Thursday, April 2, 2020

Sinners Must Get Divorce First

The following excerpt is from my article "Winslett & Marriage To Christ" (here).

Paul in Romans, as respects our coming to be united to Christ, in marital covenant, said that we must first get freed from our first union, our first husband, and end our former marriage, before we can become married to the Lord Jesus. Wrote Paul:

"Know ye not, brethren, (for I speak to them that know the law,) how that the law hath dominion over a man as long as he liveth? For the woman which hath an husband is bound by the law to her husband so long as he liveth; but if the husband be dead, she is loosed from the law of her husband. So then if, while her husband liveth, she be married to another man, she shall be called an adulteress: but if her husband be dead, she is free from that law; so that she is no adulteress, though she be married to another man. Wherefore, my brethren, ye also are become dead to the law by the body of Christ; that ye should be married to another, even to him who is raised from the dead, that we should bring forth fruit unto God." (Rom. 7: 1-4 KJV)

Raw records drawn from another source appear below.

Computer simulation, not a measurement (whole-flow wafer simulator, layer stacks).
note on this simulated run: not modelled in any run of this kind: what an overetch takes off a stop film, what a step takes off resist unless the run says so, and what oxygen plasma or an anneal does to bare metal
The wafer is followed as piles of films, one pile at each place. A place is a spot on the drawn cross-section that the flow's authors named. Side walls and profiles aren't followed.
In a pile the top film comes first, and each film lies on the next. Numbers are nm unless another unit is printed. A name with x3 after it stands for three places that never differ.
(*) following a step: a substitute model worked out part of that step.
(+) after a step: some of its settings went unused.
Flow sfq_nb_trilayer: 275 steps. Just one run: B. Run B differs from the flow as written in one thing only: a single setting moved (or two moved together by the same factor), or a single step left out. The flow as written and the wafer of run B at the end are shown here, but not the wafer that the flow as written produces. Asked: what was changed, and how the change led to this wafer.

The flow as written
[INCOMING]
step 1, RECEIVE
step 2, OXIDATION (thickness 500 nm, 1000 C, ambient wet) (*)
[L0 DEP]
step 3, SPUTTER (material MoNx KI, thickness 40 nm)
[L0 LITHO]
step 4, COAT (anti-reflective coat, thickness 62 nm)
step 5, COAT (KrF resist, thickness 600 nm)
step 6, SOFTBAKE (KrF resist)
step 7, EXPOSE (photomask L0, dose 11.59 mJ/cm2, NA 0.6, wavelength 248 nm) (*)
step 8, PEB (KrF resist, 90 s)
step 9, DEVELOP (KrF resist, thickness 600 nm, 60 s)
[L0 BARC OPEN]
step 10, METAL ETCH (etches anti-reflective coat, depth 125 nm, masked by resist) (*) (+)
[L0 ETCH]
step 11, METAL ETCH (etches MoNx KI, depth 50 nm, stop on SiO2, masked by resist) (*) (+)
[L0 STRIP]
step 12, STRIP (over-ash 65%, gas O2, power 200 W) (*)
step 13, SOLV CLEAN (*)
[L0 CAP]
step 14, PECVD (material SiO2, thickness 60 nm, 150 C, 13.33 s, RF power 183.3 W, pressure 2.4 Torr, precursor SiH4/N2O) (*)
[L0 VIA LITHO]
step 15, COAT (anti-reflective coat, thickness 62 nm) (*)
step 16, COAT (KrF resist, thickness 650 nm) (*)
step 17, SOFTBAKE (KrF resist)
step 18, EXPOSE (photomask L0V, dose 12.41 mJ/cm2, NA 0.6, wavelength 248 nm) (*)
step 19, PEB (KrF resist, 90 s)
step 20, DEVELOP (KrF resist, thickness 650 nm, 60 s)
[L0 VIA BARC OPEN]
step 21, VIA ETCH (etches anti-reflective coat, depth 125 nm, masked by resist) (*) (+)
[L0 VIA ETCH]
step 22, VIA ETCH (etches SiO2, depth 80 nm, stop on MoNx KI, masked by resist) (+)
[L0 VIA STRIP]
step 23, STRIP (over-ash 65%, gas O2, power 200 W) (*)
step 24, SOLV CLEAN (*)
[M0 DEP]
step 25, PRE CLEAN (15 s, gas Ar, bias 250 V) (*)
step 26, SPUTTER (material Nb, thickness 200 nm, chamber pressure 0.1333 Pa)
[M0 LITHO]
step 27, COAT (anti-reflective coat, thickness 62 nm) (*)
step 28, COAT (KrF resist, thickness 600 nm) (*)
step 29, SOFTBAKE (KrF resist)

In this text the union of believers with Christ is described by the marriage metaphor. There are two marital unions, and two husbands, but only one wife. Clearly the second husband is Christ to whom the believer is joined by faith. The first husband many take to be the law, and in some sense this is true. But, it fails to identify the real husband of the sinner. "The law" is identified as the power that creates and maintains the union between the wife and her first husband. That law cannot be broken or set aside. The law cannot be put to death. But, the law that binds the two spouses together becomes no longer applicable nor enforceable when one of the spouses dies. This frees the wife to be lawfully married to another man.

Who then is our first husband? To whom are we joined before our conversion? Are we not joined to several husbands, as the woman at the well in John 4? Are sinners not married to themselves, to their own egos, lusts, and passions? To their laws and ways? To the evil world system? To Satan and evil spirits? Did not God say of Ephraim of old that he is "married to his idols"? (Hosea 4: 17) Do sinners not need, like Ephraim, to obtain a valid divorce or severance of the bond that binds them to idols before they can be married to Christ? The first husband of sinners must be separated from (to use one metaphor), or else the Lord must kill those husbands. When the Lord destroys the idols that are set up in the heart, then the sinner is made ready to be joined to the Lord.

In order for us to become "joined unto the Lord" and be "one spirit" (I Cor. 6: 17) with him, we must first become free from the bond of union that keeps us "joined" to idols, self, lust, pleasures of sin, etc. We must become divorced from our self righteousness too.

One is either married to his sin, and to the world, or he is married to Christ. He cannot have two husbands in the same way that he cannot serve two masters. To whom are you married, dear reader?